Guest lecture by Mike Bostock and Mike Migurski.

Slides: Part1, Part2

Readings

Comments

rakasaka wrote:

"The machine can greatly reduce time and drudgery of production, but it must not replace or interfere with the designer's choices".

How we can echo that sentiment in light of the recent homework! Interference is perhaps the most frustrating thing - that "gulf" between what I want to do and what I can do (execution, in a sense) is considerably wider when it comes to new technology. Regardless, I think one of the delights of using technology particularly in maps is that one can no longer be constrained by size - with the proper tools the visual design space is pretty infinite. It perhaps goes without saying that that very notion should not be abused, but I think one of the delights of Google Maps, for example, is that one can easily scale from macro to micro and even overlay kml or gis information to obtain a lot more interesting information.

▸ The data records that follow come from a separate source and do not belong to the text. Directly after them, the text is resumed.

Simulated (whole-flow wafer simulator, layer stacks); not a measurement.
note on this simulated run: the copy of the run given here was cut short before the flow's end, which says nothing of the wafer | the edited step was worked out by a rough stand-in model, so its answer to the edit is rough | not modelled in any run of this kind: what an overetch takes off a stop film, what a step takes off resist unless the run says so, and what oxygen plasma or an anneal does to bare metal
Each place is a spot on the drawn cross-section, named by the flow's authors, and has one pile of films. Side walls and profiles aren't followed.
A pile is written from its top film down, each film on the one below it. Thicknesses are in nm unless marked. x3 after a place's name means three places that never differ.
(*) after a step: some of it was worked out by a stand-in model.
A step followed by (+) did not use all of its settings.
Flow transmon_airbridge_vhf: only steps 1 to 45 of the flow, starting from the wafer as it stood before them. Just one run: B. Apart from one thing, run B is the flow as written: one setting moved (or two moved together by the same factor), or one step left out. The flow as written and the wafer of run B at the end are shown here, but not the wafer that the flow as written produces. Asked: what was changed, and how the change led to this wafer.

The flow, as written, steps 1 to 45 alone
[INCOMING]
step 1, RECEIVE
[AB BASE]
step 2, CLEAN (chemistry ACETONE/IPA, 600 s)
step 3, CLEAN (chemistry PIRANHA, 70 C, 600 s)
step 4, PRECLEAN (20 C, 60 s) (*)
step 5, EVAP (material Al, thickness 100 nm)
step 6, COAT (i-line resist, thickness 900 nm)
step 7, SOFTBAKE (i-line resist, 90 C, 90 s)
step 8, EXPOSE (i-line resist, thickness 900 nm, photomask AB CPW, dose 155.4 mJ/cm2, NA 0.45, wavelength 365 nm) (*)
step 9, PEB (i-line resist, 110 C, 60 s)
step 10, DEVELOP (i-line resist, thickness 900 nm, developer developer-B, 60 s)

On a side note, I was wondering if anyone had thought of doing eye-tracking for cartograms. Even for maps I could only find two papers: "Applying Eye-movement Tracking for the Study of Map Perception and Map Design" and "A Usability Study of WebMaps with Eye Tracking Tool". It would be interesting to add a dimension of "interpreting another dimension of data" to it.

msewak wrote:

Some interesting points from the lecture and reading for today: Cartograms use map distortion as an additional way to encode data! Mercator projection exaggerate areas as we go away from the equator, and varying luminance can help fixing that I thought it was really cool that the flow map describes geography without actually drawing the map - the locals and tourists map was awesome. It is such a simple visualization that displays the country in a resident's view and tourist's view From the reading, the two variable cartogram that shows the population of American Indians in a population cartogram for US was really informative. We were thinking of using cartograms for our visualization and this lecture was fun!

wulabs wrote:

This is very interesting! In my assignment3 i was playing around with google maps API so this fits right in! Google maps API used markers or pins to place points of interest. They also had a utility called a batcher which basically put a larger pin in an area where there were already many pins. This is similar to the value of the cartography PDF where pins can have different weights. Instead of just jamming a bunch of pins into a single area, you can use a single larger pin that represents a collection of pins.

msavva wrote:

I really liked how the lecture emphasized the importance of desired focus when creating maps, especially with respect to the choice of projection and scale. As is the case for all visualizations, one needs to consider the advantages and disadvantages of each choice with respect to providing the appropriate context for a given task and making reading of the data easier. Invariably, a compromise has to be made, something which was effectively illustrated by all the examples of map projections.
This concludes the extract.